Cheat sheet for the new string formatting?

random832 at fastmail.us random832 at fastmail.us
Tue Jun 9 08:29:23 EDT 2015


On Tue, Jun 9, 2015, at 08:15, Skip Montanaro wrote:
> Skip> Why don't floats support "{:.Ns}"? (I know I can use "{!s}".)
> 
> random832> Why would they? The old style didn't support %.Ns either.
> 
> Well, the old style does, though it appears the N is ignored:
> 
> >>> "%5s" % -0.00666762259822
> '-0.00666762259822'

There's no dot there. I was mistaken, though, it does work.

>>> "%.5s" % -0.00666762259822
'-0.00'

The equivalent new-style format is {!s:.5} - the reason is that !s is
fundamentally different from other formats since it performs a type
conversion rather than delegating to the argument's __format__ method.
Whereas _all_ old-style format specifiers did type conversions [see
'%.23f' % Decimal('0.1') vs '{:.23f}'.format(Decimal('0.1'))]

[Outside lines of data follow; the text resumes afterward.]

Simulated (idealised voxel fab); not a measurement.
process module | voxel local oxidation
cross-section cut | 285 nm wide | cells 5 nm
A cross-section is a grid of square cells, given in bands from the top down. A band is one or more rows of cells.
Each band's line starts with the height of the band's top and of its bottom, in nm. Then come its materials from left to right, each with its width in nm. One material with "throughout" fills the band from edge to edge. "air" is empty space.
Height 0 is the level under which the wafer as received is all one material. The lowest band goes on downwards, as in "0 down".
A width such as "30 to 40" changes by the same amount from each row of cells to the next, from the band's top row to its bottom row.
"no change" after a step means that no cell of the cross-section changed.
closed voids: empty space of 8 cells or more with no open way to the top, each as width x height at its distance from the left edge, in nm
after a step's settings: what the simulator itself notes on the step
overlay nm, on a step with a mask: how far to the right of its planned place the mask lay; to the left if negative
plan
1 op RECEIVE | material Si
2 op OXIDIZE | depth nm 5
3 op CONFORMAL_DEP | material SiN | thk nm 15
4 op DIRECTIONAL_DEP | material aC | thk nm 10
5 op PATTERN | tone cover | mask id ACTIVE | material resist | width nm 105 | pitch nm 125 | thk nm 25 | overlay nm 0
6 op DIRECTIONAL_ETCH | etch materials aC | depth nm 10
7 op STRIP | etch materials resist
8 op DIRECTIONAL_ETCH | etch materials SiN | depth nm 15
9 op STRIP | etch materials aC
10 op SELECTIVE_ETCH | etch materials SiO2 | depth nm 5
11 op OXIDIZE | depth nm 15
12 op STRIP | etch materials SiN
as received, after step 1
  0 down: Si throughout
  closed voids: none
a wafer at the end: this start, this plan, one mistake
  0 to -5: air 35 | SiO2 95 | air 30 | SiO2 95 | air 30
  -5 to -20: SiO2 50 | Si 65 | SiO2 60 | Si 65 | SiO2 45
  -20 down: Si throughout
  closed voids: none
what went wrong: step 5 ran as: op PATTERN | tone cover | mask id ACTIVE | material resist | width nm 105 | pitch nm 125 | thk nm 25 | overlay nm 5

> One thing which seems obvious now is that since format() delegates to
> the individual types for formatting, much of the documentation of this
> stuff must now be delegated to the individual types. However, I can't
> find anything about the formatting syntax supported by
> float.__format__.  Where might I find it documented that "{:.3}" is
> synonymous with "%.3g"?

Where have you looked? Have you read
https://docs.python.org/3/library/string.html#formatspec ?

None    Similar to 'g', except that fixed-point notation, when used, has
at least one digit past the decimal point. The default precision is as
high as needed to represent the particular value. The overall effect is
to match the output of str() as altered by the other format modifiers.